Memory-Mapped Cache Backend#

New in version 3009.0.

Salt's default cache backend (localfs) stores every entry as a file under cachedir. On large fleets that turns into millions of inodes, slow directory scans (salt-key -L, target matching by grain or pillar) and high syscall overhead on every store/fetch.

The mmap_cache family of backends replaces that file-per-entry layout with a single memory-mapped hash-table file per bank, plus a segmented heap for variable-size values. Reads become memory-bandwidth-bound; writes become one mmap index store plus one heap append.

Two backends ship together:

  • mmap_cache — generic key/value store, drop-in for localfs via the master cache setting.

  • mmap_key — specialised for the master's minion-key store (keys and denied_keys banks), wired through the keys.cache_driver master setting.

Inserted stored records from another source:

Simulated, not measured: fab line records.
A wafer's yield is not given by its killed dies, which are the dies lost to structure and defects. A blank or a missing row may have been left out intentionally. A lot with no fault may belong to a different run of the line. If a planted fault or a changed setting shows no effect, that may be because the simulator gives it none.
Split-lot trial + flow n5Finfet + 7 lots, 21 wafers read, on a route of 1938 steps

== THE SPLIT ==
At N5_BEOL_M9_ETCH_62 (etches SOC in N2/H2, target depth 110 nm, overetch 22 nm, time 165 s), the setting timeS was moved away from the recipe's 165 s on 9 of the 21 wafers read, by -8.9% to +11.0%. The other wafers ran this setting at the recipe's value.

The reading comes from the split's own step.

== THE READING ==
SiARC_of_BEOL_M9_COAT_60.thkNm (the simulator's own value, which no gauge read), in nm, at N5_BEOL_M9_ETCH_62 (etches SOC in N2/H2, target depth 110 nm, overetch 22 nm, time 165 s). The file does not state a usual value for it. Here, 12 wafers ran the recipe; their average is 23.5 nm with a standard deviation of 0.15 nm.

Both share the same salt.utils.mmap_cache.MmapCache index/heap/roster implementation, so the performance and durability properties below apply to either.

When to switch#

Switch to mmap_cache when one or more of these is true on the master:

  • salt-key -L takes seconds (or longer) to enumerate accepted keys.

  • Targeting by grain or pillar (salt -G, salt -I) noticeably stalls before publishes go out.

  • The cache directory holds tens of thousands of files and ls / find against it is painful.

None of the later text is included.